Note: All SharePlex queue files are created and maintained in the rim sub-directory of the SharePlex variable-data directory.
SharePlex replicates data through a series of replication processes that are started by the main SharePlex process, sp_cop.
- The Capture process: The Capture process reads the transaction logs or archive logs on the source system for changes to objects that are configured for replication by SharePlex. The Capture process writes the data to the capture queue, where it accumulates until the Read process is ready for it. There is a separate Capture process for each datasource being replicated, each functioning concurrently and independently. The Capture process is named sp_ocap (Oracle Capture).
- The Read process: The Read process operates on the source system to read data from the capture queue and add routing information to the data. After processing the data, the Read process sends it to the Export queue. The Read process is named sp_ordr (Oracle Reader).

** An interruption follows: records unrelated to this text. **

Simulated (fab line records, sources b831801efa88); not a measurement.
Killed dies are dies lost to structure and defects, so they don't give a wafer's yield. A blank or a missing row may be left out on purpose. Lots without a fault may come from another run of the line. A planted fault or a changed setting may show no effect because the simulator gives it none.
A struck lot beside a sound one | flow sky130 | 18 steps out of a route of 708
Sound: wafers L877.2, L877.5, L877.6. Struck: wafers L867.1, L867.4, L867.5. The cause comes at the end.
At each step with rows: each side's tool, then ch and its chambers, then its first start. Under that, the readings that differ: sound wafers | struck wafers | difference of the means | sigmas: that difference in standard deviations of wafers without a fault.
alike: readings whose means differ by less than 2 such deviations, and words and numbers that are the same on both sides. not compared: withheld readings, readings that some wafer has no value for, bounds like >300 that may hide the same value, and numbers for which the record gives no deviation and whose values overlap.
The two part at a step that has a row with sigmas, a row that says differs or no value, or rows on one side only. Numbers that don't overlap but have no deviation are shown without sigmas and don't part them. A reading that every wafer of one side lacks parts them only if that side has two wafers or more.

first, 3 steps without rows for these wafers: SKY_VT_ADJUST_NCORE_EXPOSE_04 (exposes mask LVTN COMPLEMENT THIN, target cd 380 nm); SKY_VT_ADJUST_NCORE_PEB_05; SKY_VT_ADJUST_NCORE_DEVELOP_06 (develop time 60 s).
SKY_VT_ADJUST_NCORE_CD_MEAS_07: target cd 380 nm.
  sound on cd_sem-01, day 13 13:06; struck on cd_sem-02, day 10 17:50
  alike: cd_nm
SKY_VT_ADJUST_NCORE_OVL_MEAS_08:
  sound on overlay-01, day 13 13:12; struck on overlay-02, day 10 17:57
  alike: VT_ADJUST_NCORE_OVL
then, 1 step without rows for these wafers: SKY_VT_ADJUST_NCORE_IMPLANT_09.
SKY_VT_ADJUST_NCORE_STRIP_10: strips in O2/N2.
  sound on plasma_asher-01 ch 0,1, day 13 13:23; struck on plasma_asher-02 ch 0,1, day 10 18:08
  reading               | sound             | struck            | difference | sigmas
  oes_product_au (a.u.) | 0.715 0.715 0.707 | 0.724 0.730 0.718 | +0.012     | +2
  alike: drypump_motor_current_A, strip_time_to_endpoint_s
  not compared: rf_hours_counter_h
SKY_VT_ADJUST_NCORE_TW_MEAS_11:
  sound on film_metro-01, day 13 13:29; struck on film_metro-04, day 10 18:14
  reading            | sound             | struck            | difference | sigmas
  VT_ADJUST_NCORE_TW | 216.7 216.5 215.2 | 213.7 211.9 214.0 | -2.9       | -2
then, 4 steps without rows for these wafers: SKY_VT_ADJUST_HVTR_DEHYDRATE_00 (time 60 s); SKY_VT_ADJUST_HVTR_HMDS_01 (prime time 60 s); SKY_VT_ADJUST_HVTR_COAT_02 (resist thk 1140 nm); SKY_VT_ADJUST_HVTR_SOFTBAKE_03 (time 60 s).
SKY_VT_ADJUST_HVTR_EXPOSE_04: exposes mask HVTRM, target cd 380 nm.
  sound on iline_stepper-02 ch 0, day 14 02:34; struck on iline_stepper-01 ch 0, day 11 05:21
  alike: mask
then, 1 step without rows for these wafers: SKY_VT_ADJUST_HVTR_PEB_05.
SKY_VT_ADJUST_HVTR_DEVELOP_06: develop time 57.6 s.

- The Export process: The Export process operates on the source system to read data from the export queue and send it across the network to the target system. By default, a source system has one Export process for each of its target systems. For example, if there are two target systems, there are two Export processes. Each Export process controls transmission of all data that is being replicated from a source system to a target system. The Export process is the first part of the Export/Import transport pair, which moves data between systems over a TCP/IP network. The Export process is named sp_xport.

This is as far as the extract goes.